Music: Vincenzo Bellini
Director: Christopher Alden
Conductor: Oliver von Dohnanyi
Reviewer: Hannah Hiett
The Public Reviews Rating:
Opera North’s production of Norma is an astonishing new take on Puccini’s 1839 classically inspired tragedy. Charles Edward’s set was a minimalist stroke of genius, off-set by striking lighting designed by Adam Silverman. The aesthetic of the production cast the druidic Gauls as 19th century peasant farmers in revolt against the oppression of the occupying Romans, who were presented as bureaucratic gentleman landowners. This choice of setting gave the story a distinctly Marxist slant and brought the anger of an oppressed people into much closer proximity with the present day. The stage was walled high with greying wooden planks, creating an intensely claustrophobic space with the sense of a nineteenth century rural dwelling. A forty foot log was suspended over the stage from thick ropes and branded with mystic runes – the ever present earthly representation of the druid god Irminsul, acting as a focal point for the characters expressions of romantic anguish.
The opening music of the first act served as a taste of the passion and drama to come in the next two and a half hours, inviting the audience to settle into the world of the story. Bellini’s tragic Norma is the tale of a druid priestess (Annemarie Kremer) who betrays her people by falling in love with a Roman proconsul, Pollione (Luis Chapa). The pair have two children together and, when the narrative begins with Pollione declaring his love for a new woman, shades of Sophocles’ Medea are cast over their future.
However, Bellini’s take on the classic theme of the forsaken lover is heroic, rather than vengeful and Norma decides to sacrifice herself rather than punish her innocent children and the blameless Adalgisa (Keri Alkema). The highlight of the first act is Adalgisa’s confession to Numa that she has broken her vow of chastity and fallen in love. Unaware that Adalgisa’s lover is her own Pollione, Numa empathises and releases Adalgisa from her vows. The scene is filled with pathetic irony and the sensuality and emotional intensity between the performers parallel expression of love is breath-taking.
The second act was similarly fraught with passion which overwhelmed the melodramatic nature of the operatic form. Norma’s sacrifice and her plea for the protection of her children spoke with a universal love that transcended the barriers to genuine emotion presented by the highly stylised gesture and movement traditional to opera. The supporting cast were excellent too and their massed anger against their Roman oppressors was expressed with a quiet menace that transformed strikingly into despair and anger at Numa’s selfless confession of sacrelidge when she offers herself as a human sacrifice.

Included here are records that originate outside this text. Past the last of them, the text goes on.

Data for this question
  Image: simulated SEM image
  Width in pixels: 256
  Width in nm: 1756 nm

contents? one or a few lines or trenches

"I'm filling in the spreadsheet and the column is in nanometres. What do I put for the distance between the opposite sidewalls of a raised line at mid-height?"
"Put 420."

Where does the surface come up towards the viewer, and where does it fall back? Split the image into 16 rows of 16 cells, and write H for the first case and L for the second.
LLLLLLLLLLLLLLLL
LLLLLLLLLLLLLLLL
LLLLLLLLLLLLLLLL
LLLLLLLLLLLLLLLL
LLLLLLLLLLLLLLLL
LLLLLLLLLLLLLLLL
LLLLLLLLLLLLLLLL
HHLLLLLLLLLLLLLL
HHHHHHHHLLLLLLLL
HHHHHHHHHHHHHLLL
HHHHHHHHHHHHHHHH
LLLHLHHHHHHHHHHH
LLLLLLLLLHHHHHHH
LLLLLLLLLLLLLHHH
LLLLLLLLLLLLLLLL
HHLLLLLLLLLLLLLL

There were moments throughout the performance when the choice of musical composition was troubling. Anguished scenes were frequently accompanied by music that seemed better suited to a moment of triumph or gaiety and detracted from the emotional weight of the moment. However, there were highlights in which the music and the story harmonised perfectly, in particular Numa’s famous aria, Casta Diva, in which she prays to the moon goddess for peace between the Gauls and the Romans.
Overall, if there were weaknesses in Opera North’s production of Norma they were well disguised by the power of the story and the powerful vocal expression of the cast. An excellent, beautifully staged and moving production – well worth a visit.